According to the complaint in the Chipotle case, in 2006, a photographer approached the plaintiff outside of a Chipotle restaurant and asked her to sign a consent form about some photographs taken inside the restaurant. The woman refused, but in 2014 and 2015, she found a photograph of herself edited into promotional materials placed on the walls of several Chipotle restaurants in California and Florida. This case serves as a reminder that any business that uses a person’s image for commercial purposes must first obtain that person’s consent.
Mark Rosenberg’s statement
“This is a reminder to all businesses whose advertising or marketing materials contain photographs, videos or images people to ensure that the persons responsible for creating the material have obtained the written consent of every single person who appears in the photographs or videos,” he said. “This rule applies to every business regardless of whether the business is a national burrito chain promoting its products, a local Y distributing a brochure promoting its swimming programs, a synagogue promoting its nursery school through a web video or a youth baseball league posting player photographs on its website.”
“Ensuring that consents are obtained is a relatively simple task when an employee of the business using the image or a photographer retained by that business is the one taking the photographs. The issue becomes more complicated when the images are obtained by an advertising agency or other consultant retained by the business,” he explained.

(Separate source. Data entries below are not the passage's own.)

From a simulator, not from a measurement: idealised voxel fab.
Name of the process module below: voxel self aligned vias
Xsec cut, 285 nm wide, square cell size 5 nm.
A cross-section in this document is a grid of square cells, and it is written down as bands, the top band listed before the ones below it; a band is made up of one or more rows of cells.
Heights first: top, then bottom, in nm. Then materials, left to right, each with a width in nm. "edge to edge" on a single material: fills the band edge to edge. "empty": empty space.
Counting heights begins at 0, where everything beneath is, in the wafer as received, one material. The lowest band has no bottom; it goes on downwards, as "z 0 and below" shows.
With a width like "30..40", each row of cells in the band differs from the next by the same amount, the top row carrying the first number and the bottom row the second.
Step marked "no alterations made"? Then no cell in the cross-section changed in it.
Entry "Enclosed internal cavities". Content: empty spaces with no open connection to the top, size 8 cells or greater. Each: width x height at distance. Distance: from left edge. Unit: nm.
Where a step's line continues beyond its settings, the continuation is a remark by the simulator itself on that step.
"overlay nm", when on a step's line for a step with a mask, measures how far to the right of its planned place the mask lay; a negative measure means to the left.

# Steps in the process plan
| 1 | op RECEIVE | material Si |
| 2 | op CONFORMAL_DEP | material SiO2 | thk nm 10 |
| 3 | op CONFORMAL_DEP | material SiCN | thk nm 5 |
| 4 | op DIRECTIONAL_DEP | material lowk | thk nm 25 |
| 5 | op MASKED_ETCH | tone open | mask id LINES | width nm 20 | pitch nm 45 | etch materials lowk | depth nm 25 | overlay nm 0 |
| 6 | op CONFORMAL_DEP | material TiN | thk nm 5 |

According to Rosenberg, today, consents can be obtained in many ways including consents signed by the specific individuals whose images are being used; releases signed at the time photographs are taken and; consents obtained when a person enrolls in a program or prominent signage posted in event spaces stating that by attending the event, the attendees consent to the commercial use of their photographs taken at the event.
Two key laws
When it comes to the laws relating to businesses who want to use a photograph or image of a person for commercial purposes, two key laws come into play, per Rosenberg. First, is the right of publicity which protects a person from having his or her name, image or likeness used for commercial purposes without consent. But, the right of publicity is a creature of state law which varies from state to state – the main difference is that in some states like California, the right of publicity survives a person’s death, while in states like New York, the right of publicity ends upon the person’s death. So, how can companies better protect their reputations from defamation and violations of their publicity rights? If someone is intent on defaming another person or does not care whether a not an advertisement they place violates another’s right of publicity, there is not much which can be done to prevent that from happening in the first instance, according to Rosenberg.